UNC releases thousands more pages of Wainstein records
Posted February 26
Raleigh, N.C. — The University of North Carolina at Chapel Hill has released nearly 200,000 more pages of records from a trove of 5 million pages of emails, memos and other records collected as part of the investigation into the school's long-running academic fraud scandal.
The February release comes about four months after the university first posted 200,000-plus pages of unsearchable PDFs online in response to a public records request from The News & Observer and The Daily Tar Heel – the largest request in the university's history, according to school officials. The records release prompted WRAL News to launch an app in November that opened the search of those documents to the public.
Beginning with its second document dump in December, the university began releasing records containing "readable" text encoded in the files, allowing readers to search for words or phrases in many common PDF readers.
Reporters from WRAL News added the newest documents to our application, allowing users to read and search more than half a million pages of records by names and other keywords.
For example, our app allows users to search for Butch Davis, UNC-Chapel Hill's former head football coach who was fired as the scandal began to brew in July 2011. His name returns 3,261 results, allowing readers to quickly find mentions of him in the documents, including many emails he sent and received.
Readers can also search for Julius Nyang'oro, a professor at the center of the scandal who chaired UNC-Chapel Hill's Department of African and Afro-American Studies. His name returns more than 1,985 results. A search for Mary Willingham turns up 2,544 results. She's the university's former academic adviser who spoke out against lax standards for student-athletes and has since written a book about the scandal.
The app includes shortcut searches for some of the most well-known names mentioned in the documents and in the Wainstein Report, which details the nearly two decades of academic fraud at the university.
Readers can run their own searches as well, but not all names will show up. The university has redacted students' names and other information it has deemed private under federal and state records law.
Wainstein's 131-page report found student-athletes were given preferential treatment in the classroom and were specifically steered by academic counselors toward classes in the African and Afro-American Studies Department that rarely met and required only a paper to pass. Several employees were terminated or resigned as a result of the investigation, and more could still face discipline.
UNC plans to release more of the 5 million records as they are reviewed and redacted to protect private information. As of November, the university said it had paid a law firm almost $3 million primarily for help preparing the documents for release, just part of the more than $10 million school officials have paid outside firms for services related to the investigation.

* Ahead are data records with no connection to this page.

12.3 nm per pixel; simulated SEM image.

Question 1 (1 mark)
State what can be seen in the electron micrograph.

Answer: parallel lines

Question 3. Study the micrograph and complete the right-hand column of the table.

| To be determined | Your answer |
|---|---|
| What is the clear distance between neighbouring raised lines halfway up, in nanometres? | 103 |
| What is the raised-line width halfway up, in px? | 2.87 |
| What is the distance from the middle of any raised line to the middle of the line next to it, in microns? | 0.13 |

UNC spokesperson Jim Gregory said in an email earlier this month that school officials had also hired more than 30 full-time reviewers from the university's temp service, as well as others from an outside company, to review the documents in preparation for release at a total projected cost of more than $1.4 million.
How we created the app
For the documents that weren't searchable, WRAL News used a Web-based service called DocumentCloud to process the documents with optical character recognition, which attempts to match images of text with their corresponding characters. OCR is never 100 percent accurate. Sometimes, letters and characters are too small, blurry or rendered in a difficult font. But it does give readers a chance to identify text in the documents.
New documents released by UNC in February were also uploaded to the collection, bringing the total number of pages to more than 600,000.
While there still may be a few bugs, the most important thing for readers to know is that we want the application to evolve with their feedback.
We hope it becomes a tool we can use to make public records more accessible to the public.